This will grow indefinitely, so you have to regularly run the tools to clear out old files. They can be re-fetched when someone looks at the post they're attached to, so this doesn't ruin the experience.

We have the following hourly cron jobs scheduled:

bin/tootctl media remove --days 2           # Remove media older than 2 days
bin/tootctl preview_cards remove --days 2   # Remove preview card images older than 2 days
bin/tootctl accounts cull                   # Cull remote accounts that no longer exist

There are other things that fill up space, such as custom emoji from other servers. I can't remember if they're cleared up by the media remove command, but either way they don't seem to be as much of a problem as they used to be.

When the server completely runs out of disk space, pretty much everything stops working, and you often can't run the commands you need to run to make space. My usual technique for getting out of that situation is to stop all the mastodon services, run du -h -d 1 in the mastodon/public/system directory to see what's taking up space and delete things until there's just enough space to run bin/tootctl media remove.

The PostgreSQL database takes up a lot of disk space, and you can never really reclaim that: it just grows and grows! At the moment, our database is about 58GB on the server's main disk, while media takes up about 140GB on the separate block storage device. The database needs to be very quick to access, so I don't think it would make sense to move it out to a separate storage device.

Second bottleneck - Sidekiq

I think the hardest part of scaling Mastodon is managing the Sidekiq processes.
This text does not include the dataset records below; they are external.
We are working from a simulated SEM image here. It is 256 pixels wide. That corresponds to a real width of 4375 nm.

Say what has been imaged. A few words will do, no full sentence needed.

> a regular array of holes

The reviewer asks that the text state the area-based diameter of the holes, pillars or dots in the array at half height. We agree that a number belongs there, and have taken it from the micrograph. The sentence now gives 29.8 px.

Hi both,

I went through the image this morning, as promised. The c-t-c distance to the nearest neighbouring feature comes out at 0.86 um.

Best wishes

These handle the behind-the-scenes jobs that keep the site running: sending and receiving content to and from other instances, tidying things up in the database, converting and scaling media files, and so on.

It operates on several queues: the web service adds a job to the queue, and when it gets to the front of the queue one of the Sidekiq workers picks it up and executes it.

If the queue grows faster than the Sidekiq workers can process it, then everything grinds to a halt. The web interface is still responsive, but nothing new appears.

The standard installation instructions only set up one Sidekiq process, with something like 5 worker threads. A single Sidekiq process prioritises the queues: it will always pick a job from a queue with a higher priority if one is available, and queues with lower priority are only handled once the other queues are empty.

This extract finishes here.